Here are four simple questions that demand answers in the ongoing discussion about Palestinian Arab rights, wants and needs:
There’s lots of criticism of Israel for being an ethnically-based nation state. But the proposed ‘Palestine’ is defined as an Arab state, and if you ask Hamas, a Muslim Arab state. Why isn’t this also a problem for the critics of Israel?
Over and over again, it’s made clear that every last Jewish settlement must be evacuated from land that will become part of ‘Palestine’. Palestinian Arabs also vehemently reject any population exchange proposal, insisting that they will never give up their right to live anywhere between the Jordan and the Mediterranean. In fact, such proposals are not taken seriously by most Israelis, who believe that they would violate the rights of Israeli Arabs. So isn’t the Palestinian demand for a Jew-free state a racist or antisemitic one?

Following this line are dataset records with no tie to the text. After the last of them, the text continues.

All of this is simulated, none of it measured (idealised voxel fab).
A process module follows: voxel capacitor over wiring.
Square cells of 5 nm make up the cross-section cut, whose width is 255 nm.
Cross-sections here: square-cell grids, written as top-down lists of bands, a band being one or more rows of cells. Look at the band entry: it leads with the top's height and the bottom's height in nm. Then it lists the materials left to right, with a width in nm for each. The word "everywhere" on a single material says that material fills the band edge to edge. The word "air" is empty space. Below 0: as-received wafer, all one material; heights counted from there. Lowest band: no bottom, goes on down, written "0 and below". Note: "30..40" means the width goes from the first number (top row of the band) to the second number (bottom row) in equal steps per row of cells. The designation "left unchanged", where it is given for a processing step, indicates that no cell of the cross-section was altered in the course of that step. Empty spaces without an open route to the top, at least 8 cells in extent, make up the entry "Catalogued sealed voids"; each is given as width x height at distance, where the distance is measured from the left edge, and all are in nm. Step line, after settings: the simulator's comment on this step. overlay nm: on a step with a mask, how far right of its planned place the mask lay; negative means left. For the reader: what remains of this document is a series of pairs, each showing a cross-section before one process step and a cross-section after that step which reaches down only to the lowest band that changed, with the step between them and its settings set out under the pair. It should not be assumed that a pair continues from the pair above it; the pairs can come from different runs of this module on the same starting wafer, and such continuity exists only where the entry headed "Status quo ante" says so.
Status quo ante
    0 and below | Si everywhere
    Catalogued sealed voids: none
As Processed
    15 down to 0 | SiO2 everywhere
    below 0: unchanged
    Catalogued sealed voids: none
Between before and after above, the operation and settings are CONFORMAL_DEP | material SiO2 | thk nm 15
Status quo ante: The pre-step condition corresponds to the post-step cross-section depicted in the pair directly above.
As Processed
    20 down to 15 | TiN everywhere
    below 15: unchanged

Arab supporters claim that Israel ethnically cleansed its territory of Arabs in 1948. In reality, almost of the Arabs that left did so voluntarily, as a result of the war which can reasonably be blamed on the Nazi Mufti, al-Husseini, and the territorial ambitions of Egypt and especially Jordan (see Efraim Karsh, Palestine Betrayed). Some Arabs, particularly those in the villages along the Tel-Aviv – Jerusalem road, were forcibly removed from their homes. But every last Jew that lived in the area conquered by Jordan, including East Jerusalem, was expelled at gunpoint. Here’s a contemporary photo:
Palestinians and their supporters continually complain about ‘settlers’ in ‘Arab East Jerusalem’. But given the above, we have to ask: what makes East Jerusalem ‘Arab’?
Palestinian Arabs claim that they are a ‘people’ with a long history who were dispossessed from their land by the Zionists and now are fighting to get their rights back. But there was never a Palestinian state and wasn’t even a geographical entity corresponding to ‘Palestine’ until the dissolution of the Ottoman Empire. True Palestinian nationalism — as opposed to more general Arab nationalism — didn’t develop at all until the first part of the 20th century by the earliest estimates (Segev), and didn’t become a force among the Arabs living in the region until 1967. So isn’t it a reaction to the Jewish state?
These and similar questions make Palestinian advocates furious, since by (their) definition Zionists are evil colonialist, racist oppressors and the Arabs are morally superior oppressed third-world victims. We are not allowed to make comparisons like this. But if one believes in human rights, self-determination, etc., then they should be answered.